I will take the empiricism of history and over 100 years of evidence that farm systems combine with timely free agents bring sustained success over the randomness of the Yankees winning it once, even though they also had HOF'er like Jeter, Cano, and Rivera as the main cogs on that team all products of the farm.
You're missing an aspect here. All of this was prior to the new CBA which drastically changed the draft. In the past someone outside the top 10 could offer way over slot to stop a player from going to college. In essence, if a player felt they would be a top 5 pick after a year or two in college they would hold out for top 5 money and say they wouldn't sign unless x amount of money was given which would scare some teams off given they may not have been a top tier talent yet. This in turn lead to teams with money drafting later being able to acquire perhaps riskier but still very good talent later in the draft.

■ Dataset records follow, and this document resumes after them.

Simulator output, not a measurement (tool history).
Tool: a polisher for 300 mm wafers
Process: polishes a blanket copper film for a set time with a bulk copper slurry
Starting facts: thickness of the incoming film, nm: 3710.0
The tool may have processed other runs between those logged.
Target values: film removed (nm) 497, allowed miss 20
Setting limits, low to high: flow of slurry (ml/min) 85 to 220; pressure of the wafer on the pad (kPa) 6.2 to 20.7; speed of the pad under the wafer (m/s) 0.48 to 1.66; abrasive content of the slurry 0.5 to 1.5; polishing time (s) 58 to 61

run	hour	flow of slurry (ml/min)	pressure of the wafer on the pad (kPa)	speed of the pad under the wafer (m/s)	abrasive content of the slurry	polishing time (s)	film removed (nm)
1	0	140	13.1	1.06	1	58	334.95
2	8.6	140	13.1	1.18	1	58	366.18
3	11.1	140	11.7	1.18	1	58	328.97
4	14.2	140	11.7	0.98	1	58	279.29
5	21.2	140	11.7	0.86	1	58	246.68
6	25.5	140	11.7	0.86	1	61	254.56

That system is no longer the case. On the contrary, now the lower you pick in the draft the less slot money you can spend. So, it's not just about picking in the top 10 vs picking lower in the draft. It's also about having the additional slot money to acquire guys who other teams can't afford because of those restrictions. Additionally, it's also about the amount you can spend in IFA which previously could be similarly exploited by teams with lots of money. And yet another aspect is that signing a FA who has a qualifying offer not only costs you a pick but the slot money for that pick. Given that a player like Ervin Santana was giving a QO, the players you can acquire without giving up picks/slot money is quite limited.
Quite frankly, the new CBA has given incentives to tanking if you're not in contention.